Progress under distress
For the second year in a row this year, The Jakarta Post is celebrating its anniversary, April 25, modestly, without fanfare. For one thing there is the question of sensitivity and empathy for the lot of the millions of fellow countrymen and women whose lives have been severely affected by the current situation. But of no less importance, the endless political and economic crisis is still biting deep into this newspaper's fortunes, as it is for almost everyone else in this country.
There is, however, an appreciable difference between this year and the last for which we are indebted to our readers, contributors and advertisers, since it is for a good part due to their understanding and support that the Post has been able not only to weather the storm, but to turn the corner.
Not that the crisis is over. Far from it. The possibility that things will once again take a turn for the worse, financially at least, is still ever present unless the emergency measures introduced last year, when the crisis was at its deepest, are kept in place. For our staff and management, the time still has not come when they can cease making the sacrifices they have voluntarily been making for a little more than a year.
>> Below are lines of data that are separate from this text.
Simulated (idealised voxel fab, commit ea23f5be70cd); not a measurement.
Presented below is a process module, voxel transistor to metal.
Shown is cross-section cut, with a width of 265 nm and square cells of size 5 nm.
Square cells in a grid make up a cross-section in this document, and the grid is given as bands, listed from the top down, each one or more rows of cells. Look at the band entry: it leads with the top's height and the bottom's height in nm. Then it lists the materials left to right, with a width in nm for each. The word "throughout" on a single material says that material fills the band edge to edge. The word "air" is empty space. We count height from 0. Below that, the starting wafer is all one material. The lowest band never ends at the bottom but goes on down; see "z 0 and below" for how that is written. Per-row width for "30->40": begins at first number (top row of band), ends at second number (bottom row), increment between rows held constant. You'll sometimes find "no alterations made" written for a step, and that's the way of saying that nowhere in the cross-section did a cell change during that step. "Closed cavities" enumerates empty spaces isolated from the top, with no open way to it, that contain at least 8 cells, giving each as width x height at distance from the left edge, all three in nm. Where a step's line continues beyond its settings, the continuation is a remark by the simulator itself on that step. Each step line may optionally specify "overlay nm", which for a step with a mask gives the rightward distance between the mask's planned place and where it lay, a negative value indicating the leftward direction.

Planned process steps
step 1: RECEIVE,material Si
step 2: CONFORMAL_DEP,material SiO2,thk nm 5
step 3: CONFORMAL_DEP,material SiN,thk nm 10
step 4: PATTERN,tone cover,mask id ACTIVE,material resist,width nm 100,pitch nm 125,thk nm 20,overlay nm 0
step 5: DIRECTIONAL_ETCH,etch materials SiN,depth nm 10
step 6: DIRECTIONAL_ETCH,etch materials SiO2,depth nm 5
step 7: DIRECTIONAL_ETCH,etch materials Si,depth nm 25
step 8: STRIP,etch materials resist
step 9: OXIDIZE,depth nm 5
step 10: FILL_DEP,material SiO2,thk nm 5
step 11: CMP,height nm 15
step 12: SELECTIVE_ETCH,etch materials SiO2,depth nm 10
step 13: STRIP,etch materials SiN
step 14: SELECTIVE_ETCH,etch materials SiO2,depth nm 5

Even so, the worst seems now to be over and the point seems to have been reached where we can look forward to resuming the kind of service that our readers deserve, and improving the quality of our newspaper with regard to both content and distribution. A beginning toward this end has already been made with the introduction this month of the application of long-distance printing technology to benefit our readers in Bali. We owe special gratitude to two partners in particular in Bali, Gramedia and Bali Post, for making this possible.
Bali, the country's foremost tourist destination and its second most important gateway after Jakarta, has vast potential for newspapers, provided of course that delays in distribution can be reduced to the minimum, or better, eliminated altogether. Long-distance printing effectively removes this hurdle, which a conventional distribution system inevitably brings, and it makes it possible for readers in Bali to read all the important news articles, analyses and feature at the same time they appear in print in Jakarta. In itself a potential market, once the time factor is eliminated Bali could also serve as a base for distribution to surrounding areas, such as West and East Nusa Tenggara and East Java.
A further step toward expanding the reach of this newspaper and improving its service is the introduction of our online service, starting this week. By presenting news and news analyses that are current, compact and up-to-date, we aim to provide our readers with a one-stop reference source on Indonesia. Our ultimate aim is to make our website service a leading information center on Indonesia that is not only current, but also in-depth and comprehensive.
Needless to say, we intend to maintain the same spirit of responsible freedom that we have tried to uphold ever since our first edition appeared on the newsstands exactly 16 years ago. This has not always been easy. Nevertheless, it is our dictum that our readers deserve to be informed of all the important events and circumstances as they are, though with reason and responsibility.
Our hope is that the current atmosphere of press freedom will hold, because, as the French writer and philosopher Albert Camus once said: A free press can of course be good or bad, but, most certainly, without freedom it will always be bad. Freedom is nothing else but a chance to be better, whereas enslavement is a certainty of the worst.